Bill Wilkes, who inherited the Twin Lakes property from his father, donated the private land for conservation. Bill Wilkes, who inherited the Twin Lakes property from his father, donated the private land for conservation.

SALUDA — About 150 land conservation supporters gathered at Twin Lakes Saturday to celebrate the saving of the property for public use.


The Wilkes family had owned the Twin Lakes property since the 1950s, making it available for anyone to use as long as they made a reservation. There was no charge but people were expected to make a donation, and they always did.
Bill Wilkes' parents, James T. and Helen Wilkes, bought the property from the Pace family.
"When my father died in 1962, my mom asked Junior Pace if he'd take care of it," Wilkes said. Junior Pace (H.P. Pace Jr.) looked after the property like it was his own. A plaque erected on the property in 1994 pays tribute to him for 35 years of care that "brought out the beauty that Nature provided here."
When Pace died, Bill Wilkes took on the burden of the property.
"I got tired of driving from the other side of Hendersonville to fix things," he said.
Working with the Saluda Community Land Trust and Carolina Mountain Land Conservancy, Bill Wilkes and his family donated the property with a conservation easement that ensures it won't be developed.
It's not quite Twin Lakes at the moment. The lower lake is drained and the land trust hopes to repair the dam.

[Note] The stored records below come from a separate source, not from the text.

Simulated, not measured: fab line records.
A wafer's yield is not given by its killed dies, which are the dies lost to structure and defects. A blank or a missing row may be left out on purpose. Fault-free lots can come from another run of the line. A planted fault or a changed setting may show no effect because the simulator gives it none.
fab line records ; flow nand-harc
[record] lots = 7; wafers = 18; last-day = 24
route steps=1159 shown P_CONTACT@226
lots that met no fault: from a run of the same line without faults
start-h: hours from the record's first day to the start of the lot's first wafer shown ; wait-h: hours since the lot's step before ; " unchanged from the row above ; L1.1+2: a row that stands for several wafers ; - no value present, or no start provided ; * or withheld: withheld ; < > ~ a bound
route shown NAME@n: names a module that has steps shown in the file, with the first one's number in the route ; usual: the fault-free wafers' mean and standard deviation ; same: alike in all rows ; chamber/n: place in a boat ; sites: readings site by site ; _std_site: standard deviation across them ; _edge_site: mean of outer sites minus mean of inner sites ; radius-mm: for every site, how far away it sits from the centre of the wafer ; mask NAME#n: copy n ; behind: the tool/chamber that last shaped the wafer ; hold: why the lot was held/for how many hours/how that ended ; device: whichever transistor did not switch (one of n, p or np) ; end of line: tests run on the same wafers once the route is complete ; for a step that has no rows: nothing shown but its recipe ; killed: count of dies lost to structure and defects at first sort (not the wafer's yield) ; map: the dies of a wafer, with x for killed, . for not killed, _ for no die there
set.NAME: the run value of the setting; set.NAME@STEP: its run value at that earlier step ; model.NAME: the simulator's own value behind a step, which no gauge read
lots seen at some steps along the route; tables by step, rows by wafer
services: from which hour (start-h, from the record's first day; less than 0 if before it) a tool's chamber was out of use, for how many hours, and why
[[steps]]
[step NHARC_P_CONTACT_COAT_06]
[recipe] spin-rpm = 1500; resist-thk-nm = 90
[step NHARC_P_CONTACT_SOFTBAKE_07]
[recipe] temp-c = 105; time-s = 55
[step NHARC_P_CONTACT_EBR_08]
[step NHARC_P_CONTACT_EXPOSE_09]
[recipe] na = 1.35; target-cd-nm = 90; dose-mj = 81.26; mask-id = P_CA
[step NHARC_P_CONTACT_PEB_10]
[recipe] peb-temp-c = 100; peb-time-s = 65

"They're working with the state to get a permit," Wilkes said. "Without going into a lot of detail, the state says you show us a plan and if we like it you can repair it."
The 21-acre property with its two ponds will be available to the public as it always has been. People should contact the Saluda Community Land Trust to make a reservation.
The upper lake was getting plenty of use on Saturday, June 15. Wilkes said at one point he counted about 50 people in the water.